Six ways gifts can reduce inheritance tax 

Roman Kubiak, Partner and Head of Legacy Protection Services at Hugh James, explains how different gifts can mitigate inheritance tax.


There are a number of ways gifts made both in your lifetime and after death can reduce the amount of potential inheritance tax.

1. Small gift exemption

You can give small gifts of up to £250 per person each year free from inheritance tax, provided that person hasn’t already received any more in that year.

2. Annual exemption

In addition to the small gift exemption, everyone has an annual exemption of £3,000 which they can gift each year. That amount can be carried over to the following year, but only once. This means if you haven’t made any gifts using the annual exemption the year before, you can gift up to £6,000 free from inheritance tax the following year.

3. Gifts on marriage/civil partnership

Gifts can be given on a marriage or civil partnership. The amount you can give that’s free from inheritance tax depends on your relationship to the recipient. Gifts of up to £5,000 can be made to your child, up to £2,500 to a grandchild or great-grandchild and up to £1,000 for extended family or friends.

4. Gifts to charities 

Gifts to charities in Wills are altogether exempt from inheritance tax. And if you give over 10 per cent of your net estate* to charity, you can benefit from a discounted inheritance tax rate of 36 per cent across the remainder of your estate.

This can bring not only the tax payable down significantly but also benefits both loved ones and charities. As such, it can pay to remember a charity.
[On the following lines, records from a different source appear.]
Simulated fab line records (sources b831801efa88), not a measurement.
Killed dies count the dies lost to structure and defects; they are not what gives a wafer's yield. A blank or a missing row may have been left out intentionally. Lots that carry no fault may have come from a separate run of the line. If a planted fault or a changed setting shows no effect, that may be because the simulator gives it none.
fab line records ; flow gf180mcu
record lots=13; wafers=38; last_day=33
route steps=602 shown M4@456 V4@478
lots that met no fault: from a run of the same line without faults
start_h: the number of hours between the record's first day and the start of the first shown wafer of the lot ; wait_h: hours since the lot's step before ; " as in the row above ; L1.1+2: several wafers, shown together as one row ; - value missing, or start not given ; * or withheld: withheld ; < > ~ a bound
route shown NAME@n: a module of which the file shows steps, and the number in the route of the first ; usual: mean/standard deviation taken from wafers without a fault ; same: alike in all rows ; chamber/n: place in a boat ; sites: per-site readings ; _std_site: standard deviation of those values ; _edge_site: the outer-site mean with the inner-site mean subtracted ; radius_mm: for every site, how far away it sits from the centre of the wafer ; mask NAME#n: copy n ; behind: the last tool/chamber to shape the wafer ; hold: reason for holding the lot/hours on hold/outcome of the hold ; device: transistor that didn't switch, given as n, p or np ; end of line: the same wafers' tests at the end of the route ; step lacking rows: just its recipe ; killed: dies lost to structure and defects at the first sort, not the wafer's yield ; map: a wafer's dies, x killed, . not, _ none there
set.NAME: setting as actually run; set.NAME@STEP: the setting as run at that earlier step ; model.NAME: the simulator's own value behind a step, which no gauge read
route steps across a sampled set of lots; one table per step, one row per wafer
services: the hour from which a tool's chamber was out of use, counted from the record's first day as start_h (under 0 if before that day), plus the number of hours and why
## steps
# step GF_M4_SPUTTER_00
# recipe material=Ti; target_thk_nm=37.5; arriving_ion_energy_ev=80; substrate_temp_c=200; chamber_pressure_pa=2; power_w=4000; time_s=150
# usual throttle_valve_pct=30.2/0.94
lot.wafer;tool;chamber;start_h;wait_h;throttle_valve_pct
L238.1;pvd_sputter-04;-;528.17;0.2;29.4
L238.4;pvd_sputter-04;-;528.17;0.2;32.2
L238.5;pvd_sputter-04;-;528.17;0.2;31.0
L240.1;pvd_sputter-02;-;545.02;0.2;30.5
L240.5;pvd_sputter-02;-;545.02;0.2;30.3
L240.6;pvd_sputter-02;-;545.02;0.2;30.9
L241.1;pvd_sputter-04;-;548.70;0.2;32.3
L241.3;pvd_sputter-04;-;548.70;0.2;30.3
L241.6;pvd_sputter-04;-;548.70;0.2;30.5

* Visit for more information about the 36% discounted inheritance tax rate

5. Gifts out of surplus income

If your income exceeds your expenditure, then you might want to think about making gifts from your remaining income. HMRC may scrutinise these gifts to make sure they’re being made from surplus income, instead of capital, and to check that your standard of living hasn’t been adversely affected. As such, it’s worth keeping full records of your income and outgoings, including copies of any tax returns.

6. Gifts from capital

Any gifts you make from capital become exempt from inheritance tax if you continue living for seven years after making these gifts. They are known as potentially exempt transfers or PETs for short.

If you die after three years but within seven years of making a gift from capital, and that gift exceeds your nil rate band, then it may be eligible for what is known as ‘taper relief’. These gifts are taxed on the following sliding scale:

  • Gifts made 3-4 years before death are taxed at 32%
  • Gifts made 4-5 years before death are taxed at 24%
  • Gifts made 5-6 years before death are taxed at 16%
  • Gifts made 6-7 years before death are taxed at 8%
In summary

Gifting can not only be incredibly personally rewarding but, when done properly and with sound advice, can also be a great way of making sure any hard-earned wealth passes to your loved ones and the causes that you care about while having the added benefit of reducing inheritance tax.